This does not render divestment impossible. As student activists have pointed out, given that the University has effectively divested from other culpable sectors in the past (for example, the tobacco industry), it can certainly divest from the Israeli occupation if it so chooses. This could be accomplished, just as in previous divestments, by adjusting the University’s “investment philosophy statement”—a set of expectations for external fund managers.
In her essay “Political Responsibility and Structural Injustice,” contemporary political theorist Iris Marion Young describes a framework for deciding responsibility for action in the face of broad injustices like these. Political responsibility is distinct from the legal conception of liability, where one actor is ruled at fault and all others are acquitted. Rather, political responsibility for structural injustice falls on everyone who participates in producing and perpetuating the systems in question, regardless of knowledge or intent: “We who are part of these processes should be held responsible for the structural injustice, as members of the collective that produces it, even though we cannot trace the outcome we regret to our own particular actions in a direct causal chain.”

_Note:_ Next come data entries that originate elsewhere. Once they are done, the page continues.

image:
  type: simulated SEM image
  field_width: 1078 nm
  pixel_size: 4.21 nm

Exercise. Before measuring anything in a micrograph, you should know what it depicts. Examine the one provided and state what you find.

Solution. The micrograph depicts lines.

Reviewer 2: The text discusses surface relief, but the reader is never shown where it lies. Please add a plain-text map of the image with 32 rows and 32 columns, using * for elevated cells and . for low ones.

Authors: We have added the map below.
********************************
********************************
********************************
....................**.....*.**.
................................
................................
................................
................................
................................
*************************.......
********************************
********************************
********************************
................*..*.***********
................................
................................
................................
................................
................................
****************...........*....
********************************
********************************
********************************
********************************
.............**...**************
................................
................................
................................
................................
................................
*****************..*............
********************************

In this case, who counts as “members of the collective?” To varying extents, all of us. The American Friends Service Committee keeps a list of companies “involved in specific human rights violations as part of the Israeli occupation,” including not only arms manufacturers like Textron and Raytheon but also electronics companies like Motorola and General Electric. It is likely that most of us have financially supported companies on the list, whether by buying their products or by investing in them through our banks’ mutual funds.
This conception of political responsibility holds useful insights for us as members of the Brown community. The administration asserted that the role of the University is not to “take sides” or use the endowment to make political statements, but divestment from war-profiteering companies is not about taking sides or making statements: It is about fulfilling a political responsibility. The injustice’s complexity does not exempt us from responsibility.
Viewing the injustice in Palestine as structural and wrought by many actors reveals that the standard of proof set for the divestment proposal is unreasonable. The administration said that it could not implement the proposal as written because it failed to “articulate how financial divestment from the companies, however defined, would address social harm.” Divestment would certainly address social harm, but it would be nearly impossible to measure.
Far from sinking our money directly into bulldozers that tear down homes in Gaza, Brown’s culpability in funding war is indirect, unquantifiable, and shared with many other peer institutions. Because Brown’s investment portfolio is confidential, it would be impossible to quantify concrete deltas without being accused of being overly vague or uncertain. In fact, it is tantamount to asking a historian to calculate what exact percentage of Brown’s funding came from the slave trade. In the language of the Slavery and Justice Report, war profiteering is not a distinct enterprise but rather an institution that permeates political and economic life in the United States.
Collective responsibility demands collective action. For the activists: We must hold the University accountable for its duties rather than pointing fingers at its past wrongs. Young makes it clear that political responsibility entails little blame or shame. It aims “less to reckon debts than to bring about results, and thus depends on the actions of everyone who is in a position to contribute to the results.” From this perspective, those who are victims of a systemic injustice also bear special political responsibility for amending it because their voices are integral to a fair solution. Also bearing special responsibility are actors in positions of power over structural processes (the Brown University administration) and those in positions of privilege to influence them (us, the students). Rather than chanting “Brown has blood on its hands” or “shame,” let our public rhetoric emphasize our University’s role and responsibility to divest, demonstrate how it would be possible, and call on other universities to follow us. As with the Slavery and Justice Report, the conversation should center on reparations, not recriminations—it should be forward-facing rather than backward-looking.
Brown’s Slavery and Justice Report opened the floodgates for other institutions to study their historic ties to the slave trade. Unfortunately, the discourse and action at Brown pertaining to the Israeli occupation of Gaza have remained insular despite the structural nature of the issue in question. Coordination with peer universities would serve the interests of both the advocates and the University: A united intercollegiate activist movement gets more attention, is more effective, and is seen as more legitimate. For the Corporation, a joint divestment undertaken with other universities spreads thin any consequences of political backlash by the news media or financial loss from pro-Israel donors.
The Slavery and Justice Report left a noble legacy that Brown must now live up to. We must unflinchingly examine our financial connections to a terrible systemic injustice and refuse to allow its layers of complexity to default us to inaction. We must fight the “inevitable tendencies to deny, extenuate, and forget.” Only then can healing begin.